President Joe Biden on Saturday issued the document Armenian Americans have pursued for decades: a declaration that the Ottoman Empire’s slaughter of an estimated 1.5 million Armenian civilians was genocide.
It’s a deceptively simple action, carrying no force of law. Yet it’s a bold move for Biden, who has gone beyond what any American president has ever been willing to do. Until now, presidents have declined to formally apply the term “genocide” for fear of sparking a backlash from Turkey, which vigorously denies it. According to the Turkish account, World War I-era violence between Muslim Ottomans and Christian Armenians led to large casualties on both sides. According to most historians, however, the evidence is clear the Turks engaged in a years-long ethnic cleansing campaign that included forced death marches and mass starvation.
Biden’s declaration represents an important step toward fulfilling America’s commitment to human rights across the world. At home, it begins to close the open wound at the center of the Armenian American experience.

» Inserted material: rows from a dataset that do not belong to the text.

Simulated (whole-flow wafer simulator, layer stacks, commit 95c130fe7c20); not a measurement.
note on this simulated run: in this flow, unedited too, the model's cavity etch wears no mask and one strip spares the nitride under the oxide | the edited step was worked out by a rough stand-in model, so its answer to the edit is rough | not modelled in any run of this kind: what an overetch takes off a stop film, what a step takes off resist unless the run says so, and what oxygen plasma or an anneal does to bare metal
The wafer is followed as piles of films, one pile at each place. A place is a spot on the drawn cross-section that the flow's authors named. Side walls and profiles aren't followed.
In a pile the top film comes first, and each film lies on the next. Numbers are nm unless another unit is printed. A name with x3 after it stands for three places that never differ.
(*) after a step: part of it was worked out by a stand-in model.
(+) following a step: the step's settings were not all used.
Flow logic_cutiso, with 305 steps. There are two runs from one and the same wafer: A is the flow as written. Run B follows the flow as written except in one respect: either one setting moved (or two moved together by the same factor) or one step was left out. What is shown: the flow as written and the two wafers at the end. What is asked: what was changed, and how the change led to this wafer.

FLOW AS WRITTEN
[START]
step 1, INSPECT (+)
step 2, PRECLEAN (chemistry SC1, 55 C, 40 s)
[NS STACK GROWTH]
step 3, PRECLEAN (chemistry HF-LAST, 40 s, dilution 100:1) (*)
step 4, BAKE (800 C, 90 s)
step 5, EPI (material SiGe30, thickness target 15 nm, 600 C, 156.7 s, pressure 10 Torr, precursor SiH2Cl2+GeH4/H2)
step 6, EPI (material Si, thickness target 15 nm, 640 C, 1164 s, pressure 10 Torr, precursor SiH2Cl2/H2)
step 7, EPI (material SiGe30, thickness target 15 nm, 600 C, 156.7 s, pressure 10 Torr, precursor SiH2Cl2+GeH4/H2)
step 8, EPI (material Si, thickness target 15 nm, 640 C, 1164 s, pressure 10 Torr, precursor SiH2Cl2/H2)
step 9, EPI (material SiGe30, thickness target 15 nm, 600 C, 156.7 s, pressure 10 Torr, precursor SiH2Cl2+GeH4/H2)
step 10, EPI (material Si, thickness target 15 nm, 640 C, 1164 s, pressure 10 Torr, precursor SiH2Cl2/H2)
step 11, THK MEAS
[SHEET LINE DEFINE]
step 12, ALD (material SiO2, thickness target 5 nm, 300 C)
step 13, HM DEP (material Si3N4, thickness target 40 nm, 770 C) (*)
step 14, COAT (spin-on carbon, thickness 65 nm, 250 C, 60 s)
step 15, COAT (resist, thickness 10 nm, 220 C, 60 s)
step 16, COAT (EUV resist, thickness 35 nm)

Every American of Armenian descent — indeed, every Armenian in the global diaspora — lives with the ghosts of the Armenian Genocide. We learn the harrowing family stories at an early age. We’re shown photographs that we can never forget. The soundtrack to our lives is Der Voghormia, the haunting liturgical hymn “Lord have mercy.”
What binds us together is a pride and joy in our ancient heritage, but also a sense of shared sadness over this brutal piece of unfinished historical business. Whether it’s the Armenian American communities of California or Boston or Chicago or Detroit or Philadelphia or anywhere else, we have been trapped in a mourning period with no end, a funeral cortege with no destination, so long as the truth of what happened in 1915 was denied and the searing experiences of loved ones went unrecognized.
America occupied an important and positive role in this epic tragedy. Its missionaries and diplomats were among those who courageously raised the alarms about the atrocities unfolding thousands of miles away to a little-known Christian people. It served as a refuge for countless genocide survivors.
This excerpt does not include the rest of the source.